Cas Haley | La Si Dah

For those unfamiliar with Cas Haley, he is one of the finest voices in music today. Cas is a soul man joyfully playing in a reggae river. Most songs carry reggae influence, all receives heartfelt vocal performances, and many add in bass, drums, keys, and the occasional horns. Cas is highly underrated overall, but for fans of the genre, he is well respected.

Cas is proof that true musicians go through phases and their music grows up with them. It’s been three years since Connection came out, and that was when the budding artist began to tour with Giant Panda Guerilla Dub Squad, Trevor Hall, and The Green. La Si Dah started as a grassroots fundraiser from fans, and together these years made a magical piece of art.

For this new record, Cas dispensed with overdubbing and put his band in one room. Cas’ songwriting and performances have always had a classic, Harry Bellefonte or Aretha Franklin- old school sensibility to them, so now here comes a record that’s simple, light, and recorded in the old school way.

La Si Dah keeps up with reggae/soul flow, adding in three instrumentals. Cas is known for his voice, but his guitar and composing skills shouldn’t go unnoticed. In fact, Cas is stellar at creating easy to learn lyrics, easy to follow song structures, and yet still never comes off as rehashed or cliché.

Just to prove this, La Si Dah starts with an instrumental, “Jackson”, which is a short intro-type song, very fun and light. The mood throughout La Si Dah is summertime easiness. Nothing is stressed or angry.

Next is “La Dah, the first single. A lollipop pop rhythm sets the tone as Cas digs deep with some of his best lyrics. “It’s all okay, son/ the fact of the matter is/ you got to bless the whole world/ despite the things he never did.” This is Cas’ grandma talking to Cas about his father. It’s a narrative introspection via his respected elder. We get to learn about Cas here, gaining a sense for the importance he places on family and how his dad wasn’t there. Many can connect to this and sing along to the chorus: “La si dah.”

Deep and easy. Not a simple task. Cas makes gold.

Following is the roots reggae “Mama”. While it’s great Cas can pull off a variety of sounds, this particular set of songs is sometimes jolting. Pop, folk, soul, and drum n’ bass. He didn’t make it easy to pick an order, and I guess he did the best he could. “You are the ocean deep,” he sings on “Mama”, and “You are shelter from the storm.” As much as he cares about family, he cares about nature.
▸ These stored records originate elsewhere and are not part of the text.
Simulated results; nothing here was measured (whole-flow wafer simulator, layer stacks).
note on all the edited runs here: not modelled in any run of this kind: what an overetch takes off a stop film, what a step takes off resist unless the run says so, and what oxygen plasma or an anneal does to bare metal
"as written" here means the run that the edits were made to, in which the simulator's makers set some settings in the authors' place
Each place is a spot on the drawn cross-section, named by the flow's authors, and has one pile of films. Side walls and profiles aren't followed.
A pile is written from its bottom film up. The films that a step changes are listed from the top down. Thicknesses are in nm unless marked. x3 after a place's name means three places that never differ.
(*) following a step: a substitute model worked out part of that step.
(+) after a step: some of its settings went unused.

Cas covers “I’ve Got My Mojo Working”, proving that he could sing the phone book and make it not only sound like his own, but also fill it with spirit and meaning. It’s nothing special of a song, but he owns it, certainly. The fun other cover is “How Soon is Now?”, the 80s hit popularized by the show Charmed. With it, Cas holds to the instrumentation and melody, stripping it over any synth and therefore completely changing the song’s meaning and feel. Well done.

A key track is “Crazy Good Woman”, a song for his wife. When he gets to, “Are you in the garden/ are you in the park?” you’re hooked. You’re hooked over and over. A catchy flight of fancy, unlike any love song out there. The final track is also stellar. “Start This Over” is like the end-of-summer anthem. “We wonder where we go/ we wonder where we dream,” he sings; “The answer’s got to be...” And he leaves it there.

His first band effort to date, staple musicians include Ryan Eldridge on keys, Eric Neal on bass (and often upright, giving a certain feel), and Jacob Benenate on drums and percussion. Staying acoustic for the most part, this band has really developed a sound.

Is this better than Connection? It’s too different, so it’s not fair to compare. It is a change. Still sounds like Cas, though. Is still rich with melody and soul. Sam Cooke would probably eat this album up! Cas has come a long way and he’s more than happy to share his journey with us.

Bottom line: Yes, this album is as good as you want it to be, and maybe, in a lot of ways, better.